FAR ULTRAVIOLET SPECTRAL RESPONSE TO SOLAR FLARES: A comparative study of the 2003 and 2024 X3.9 flares

Katlego
Makgatle
SANSA(SOUTH AFRICAN NATIONAL SPACE AGENCY) , UNIVERSITY OF THE WESTERN CAPE
Martin Snow, SANSA(SOUTH AFRICAN NATIONAL SPACE AGENCY) , UNIVERSITY OF THE WESTERN CAPE
Poster
Solar flares are powerful, sudden bursts of energy from the Sun than can disrupt the Earth’s space environment across many wavelengths, including the Far Ultraviolet (FUV). This research focuses on the X3.9-class solar flare that occurred on 3 November 2003, using high-resolution irradiance data from the SOLSTICE instrument onboard NASA’s SORCE satellite. During this flare, SOLSTICE operated in a Quick Scan mode, allowing the full FUV spectrum to be captured rapidly instead of relying on daily-averaged measurements. These observations will also be compared with predictions from the FISM2 solar irradiance model to assess how well the model reproduces the flare’s FUV response.
The main aim of this study is to understand how energy is distributed across the FUV during a flare, with particular focus on how much lies within and outside the Lyman-alpha line at 121.6 nm. To support this, a similar X3.9 flare from 10 May 2024 is used for comparison using GOES-R EUVS-B measurements in the 117–140.5 nm range. Emission within this wavelength range is integrated to examine how different spectral lines respond during a flare and to provide a consistent comparison with the SOLSTICE data.

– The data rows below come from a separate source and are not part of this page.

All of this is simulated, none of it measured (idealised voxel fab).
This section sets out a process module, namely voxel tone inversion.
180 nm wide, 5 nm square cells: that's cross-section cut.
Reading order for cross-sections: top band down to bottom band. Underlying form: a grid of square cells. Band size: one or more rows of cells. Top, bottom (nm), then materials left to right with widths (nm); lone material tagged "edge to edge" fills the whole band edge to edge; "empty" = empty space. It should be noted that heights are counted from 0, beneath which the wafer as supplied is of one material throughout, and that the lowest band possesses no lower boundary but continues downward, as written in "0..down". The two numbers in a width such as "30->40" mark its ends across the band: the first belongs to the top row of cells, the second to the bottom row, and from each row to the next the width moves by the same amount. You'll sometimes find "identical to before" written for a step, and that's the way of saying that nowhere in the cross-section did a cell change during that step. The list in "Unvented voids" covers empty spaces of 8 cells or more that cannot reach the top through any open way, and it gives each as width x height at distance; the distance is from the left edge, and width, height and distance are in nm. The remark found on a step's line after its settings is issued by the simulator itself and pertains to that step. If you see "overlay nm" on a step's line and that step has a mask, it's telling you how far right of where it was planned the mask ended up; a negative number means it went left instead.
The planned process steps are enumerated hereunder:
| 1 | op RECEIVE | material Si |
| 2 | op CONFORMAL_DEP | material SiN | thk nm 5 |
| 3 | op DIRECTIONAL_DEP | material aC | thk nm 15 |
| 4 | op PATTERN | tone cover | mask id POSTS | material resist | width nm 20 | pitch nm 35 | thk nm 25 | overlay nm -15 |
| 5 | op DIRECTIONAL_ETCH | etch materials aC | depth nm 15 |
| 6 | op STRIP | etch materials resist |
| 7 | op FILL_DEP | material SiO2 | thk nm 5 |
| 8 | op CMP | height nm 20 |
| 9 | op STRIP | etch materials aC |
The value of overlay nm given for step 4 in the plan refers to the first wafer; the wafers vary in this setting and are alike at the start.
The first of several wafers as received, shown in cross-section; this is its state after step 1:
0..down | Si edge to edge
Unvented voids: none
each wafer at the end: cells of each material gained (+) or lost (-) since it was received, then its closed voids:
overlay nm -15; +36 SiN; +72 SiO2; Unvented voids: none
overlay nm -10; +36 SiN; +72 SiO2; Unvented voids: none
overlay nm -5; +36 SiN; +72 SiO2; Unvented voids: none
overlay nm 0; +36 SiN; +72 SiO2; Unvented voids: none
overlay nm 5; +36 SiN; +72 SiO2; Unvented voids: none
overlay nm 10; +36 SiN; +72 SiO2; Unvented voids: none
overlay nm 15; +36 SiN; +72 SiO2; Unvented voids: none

This comparison helps place the 2003 flare in context and tests how well broadband instruments capture FUV variability. It also supports ongoing work to estimate how instruments such as GOES/EUVS-B and PROBA2/LYRA would interpret high-resolution spectra, and whether correction factors can be developed to improve their measurements.